WASHINGTON — Alaska's federal lawmakers are on their way to handing Native corporations a cut of state revenues from drilling in the Arctic National Wildlife Refuge.
An amendment to a House appropriations bill for fiscal year 2019 would adjust the 50-50 state-federal revenue sharing deal, letting 3 percent of the state's share be split among all Alaska Native corporations.
In December's major federal tax legislation, an amendment bolstered by Alaska's congressional delegation — and ferried through by Alaska Sen. Lisa Murkowski, chair of the Energy Committee — opened the coastal plain of ANWR to oil exploration. But because of Senate parliamentary rules, Alaska's lawmakers weren't able to include a cut for the Native corporations, according to Murkowski and Rep. Don Young.
But now the House Committee on Appropriations has approved an Interior and Environment appropriations bill that includes an amendment to share some of the state's potential ANWR revenues. Young isn't on the Appropriations Committee, but the amendment was offered by Oklahoma Republican Tom Cole on his behalf and adopted by a voice vote.
"I have worked with my senators to ensure that Alaska Natives benefit from this funding, which reflects the principles of revenue sharing established in the Alaska Native Claims Settlement Act," Young said in a statement to the Anchorage Daily News. "Passing this provision fulfills our commitment to Alaska Natives and reflects the original intent of the language in the tax bill, which was structured, including a significant increase in royalty revenues, to accommodate this addition."
The plan was always for the Native organizations to get a cut, and state government officials "understood this dynamic and … anticipated a 47% of the non-federal share," Young said.
But the amendment could cause strife among Alaska Native organizations. Last year, Arctic Slope Regional Corp. argued that in 1983 it exchanged surface lands at Gates of the Arctic National Park and Preserve for lands beneath ANWR's coastal plain, exempting it from the legal requirement to share its oil revenues with all regional and village Native corporations.
Murkowski's Energy Committee spokeswoman Nicole Daigle said that the senator supports the amendment though she won't be able to offer a similar one herself in the Senate.

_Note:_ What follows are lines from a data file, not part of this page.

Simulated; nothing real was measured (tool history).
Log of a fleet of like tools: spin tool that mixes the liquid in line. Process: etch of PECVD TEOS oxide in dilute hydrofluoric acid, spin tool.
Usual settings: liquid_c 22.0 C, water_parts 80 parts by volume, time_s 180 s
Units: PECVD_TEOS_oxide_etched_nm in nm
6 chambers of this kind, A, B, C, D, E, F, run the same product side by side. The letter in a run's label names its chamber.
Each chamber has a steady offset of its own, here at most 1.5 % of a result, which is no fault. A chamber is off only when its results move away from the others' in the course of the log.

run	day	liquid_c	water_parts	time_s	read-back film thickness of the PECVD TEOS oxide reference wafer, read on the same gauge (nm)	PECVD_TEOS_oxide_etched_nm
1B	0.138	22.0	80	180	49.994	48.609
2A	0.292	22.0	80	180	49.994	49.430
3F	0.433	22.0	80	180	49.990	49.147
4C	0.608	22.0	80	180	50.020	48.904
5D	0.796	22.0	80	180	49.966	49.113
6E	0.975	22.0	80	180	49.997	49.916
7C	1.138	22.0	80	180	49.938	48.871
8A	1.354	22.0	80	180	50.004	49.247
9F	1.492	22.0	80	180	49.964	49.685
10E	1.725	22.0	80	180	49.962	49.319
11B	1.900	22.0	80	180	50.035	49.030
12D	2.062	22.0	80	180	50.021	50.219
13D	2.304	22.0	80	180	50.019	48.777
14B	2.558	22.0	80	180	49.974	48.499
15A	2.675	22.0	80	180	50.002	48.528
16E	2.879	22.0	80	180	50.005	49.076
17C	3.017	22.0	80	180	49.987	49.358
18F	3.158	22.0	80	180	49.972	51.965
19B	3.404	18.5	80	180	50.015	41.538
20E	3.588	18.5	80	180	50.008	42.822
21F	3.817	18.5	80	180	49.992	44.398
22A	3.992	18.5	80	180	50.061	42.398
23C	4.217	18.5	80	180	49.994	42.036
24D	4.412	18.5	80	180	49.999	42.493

"She would like to include it in the Senate version, but due to the broader agreement to refrain from new riders for FY 2019, she does not expect to be able to include it and will instead support the provision in conference," Daigle said.
On Tuesday, the Senate Interior and Environment Appropriations Subcommittee that Murkowski chairs passed an appropriations bill with full support of the committee Democrats. Sen. Tom Udall, D-N.M., praised Murkowski at the meeting for putting forward a bill free of "poison pill" riders — amendments that starkly divide Republicans and Democrats and prevent a bill from progressing.
If the Senate Interior appropriations bill makes it to the Senate floor for a vote, it would be the first time since the FY 2010 appropriations bill, Murkowski noted at the hearing Tuesday.
For the ANWR revenue sharing provision to make it to conference, the House and Senate must both pass all 12 appropriations bills. Congress has managed that process only a handful of times in recent decades. Instead, they usually end up with an omnibus bill that rolls all the bills together — and doesn't allow for much negotiation over amendments — or a continuing resolution, which just extends current funding levels into the future.
But Senate Majority Leader Mitch McConnell has expressed a clear desire for the Senate to manage the "regular order" of funding the government this year. He declared most of August recess canceled for the purpose of managing funding bills before the end of the fiscal year in September.